Monday, February 5, 2018

"Pauper" (#5 of 52)

This post is based on Amy Johnson Crow's "52 Ancestors in 52 Weeks" challenge. This week's them is: CENSUS.

I recently located my 3rd great grandmother and two of her children—including my 2nd great grandmother—on the 1851 England census. The document is difficult to read as it is faded and stained. It is also difficult to read because of the word written on the line with her: pauper.

1851 census of England, Lancashire, Ashton under Lyne, Leesfield parish, p. 31 (printed), house number 126, Sally Eastwood household; digital image, ancestry.com (www.ancestry.com : accessed 5 February 2018). 
After reading she was a pauper, I tried to imagine Sarah's life in 1851. She was living alone with two of her children: Elam, age 9, and Sarah, age 3. Several of her young children had died, and her husband had left for America. Just a few months after this census, Sarah and her two young children left for America, leaving behind family and friends to live in an unknown world. What a difficult journey that must have been!

Map of Lancashire Parishes from Ancestry

When accessing the 1851 census on Ancestry, you also can see a map if you click the button: "view record." In this case, the map is of the "Lancashire Parishes: with dates of commencement of registers for parishes formed before 1832." The Archdeaconry of Chester is outlined in red. I have included just a portion of the map.

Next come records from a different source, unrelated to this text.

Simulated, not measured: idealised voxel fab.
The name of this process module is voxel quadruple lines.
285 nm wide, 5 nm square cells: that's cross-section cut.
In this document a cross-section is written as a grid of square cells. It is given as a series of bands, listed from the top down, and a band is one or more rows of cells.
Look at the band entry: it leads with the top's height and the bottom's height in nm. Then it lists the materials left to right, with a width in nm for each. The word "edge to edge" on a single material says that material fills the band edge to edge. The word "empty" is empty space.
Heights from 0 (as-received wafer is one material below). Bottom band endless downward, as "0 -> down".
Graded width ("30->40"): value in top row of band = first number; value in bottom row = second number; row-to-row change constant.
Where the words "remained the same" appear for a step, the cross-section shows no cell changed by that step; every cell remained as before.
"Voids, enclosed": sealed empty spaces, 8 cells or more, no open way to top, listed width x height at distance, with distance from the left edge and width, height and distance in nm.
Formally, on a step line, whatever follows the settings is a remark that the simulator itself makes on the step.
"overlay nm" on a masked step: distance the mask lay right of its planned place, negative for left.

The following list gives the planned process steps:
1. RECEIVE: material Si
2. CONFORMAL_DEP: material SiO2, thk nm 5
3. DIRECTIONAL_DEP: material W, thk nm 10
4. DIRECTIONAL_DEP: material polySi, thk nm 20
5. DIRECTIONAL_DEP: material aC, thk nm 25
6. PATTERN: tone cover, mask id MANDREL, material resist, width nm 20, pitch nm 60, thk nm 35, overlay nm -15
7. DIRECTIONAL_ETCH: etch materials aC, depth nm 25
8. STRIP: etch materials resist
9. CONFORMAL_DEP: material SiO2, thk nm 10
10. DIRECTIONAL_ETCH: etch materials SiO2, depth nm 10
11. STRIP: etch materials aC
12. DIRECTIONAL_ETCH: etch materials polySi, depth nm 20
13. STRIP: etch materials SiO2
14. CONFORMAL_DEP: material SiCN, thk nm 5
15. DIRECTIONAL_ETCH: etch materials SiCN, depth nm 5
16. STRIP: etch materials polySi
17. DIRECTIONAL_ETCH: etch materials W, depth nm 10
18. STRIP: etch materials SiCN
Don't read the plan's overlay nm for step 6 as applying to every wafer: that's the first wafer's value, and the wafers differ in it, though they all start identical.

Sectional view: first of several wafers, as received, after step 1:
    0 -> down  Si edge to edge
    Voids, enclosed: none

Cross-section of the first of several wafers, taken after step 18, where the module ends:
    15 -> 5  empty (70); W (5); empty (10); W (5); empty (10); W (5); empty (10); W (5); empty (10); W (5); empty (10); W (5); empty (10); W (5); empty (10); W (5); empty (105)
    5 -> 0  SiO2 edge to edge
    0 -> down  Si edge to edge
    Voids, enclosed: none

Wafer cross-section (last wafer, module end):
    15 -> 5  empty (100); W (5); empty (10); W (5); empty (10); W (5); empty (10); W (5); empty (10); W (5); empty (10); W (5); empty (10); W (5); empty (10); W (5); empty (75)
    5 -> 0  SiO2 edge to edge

The Eastwood family was living in Ashton-Under-Lyne (see the right side of the map). But, this map also shows other places associated with the family: Mossley, Hey, Oldham, and Prestwich. Parish maps, like those found on Ancestry, are wonderful tools to use while researching your English ancestors!

8 comments:

  1. Sarah and her family left for the same reason so many others did in the 1800s - a chance for a better life. My Slovak family were all peasant farmers, barely staying alive. I hope Sarah's life took a turn for the better after she got here.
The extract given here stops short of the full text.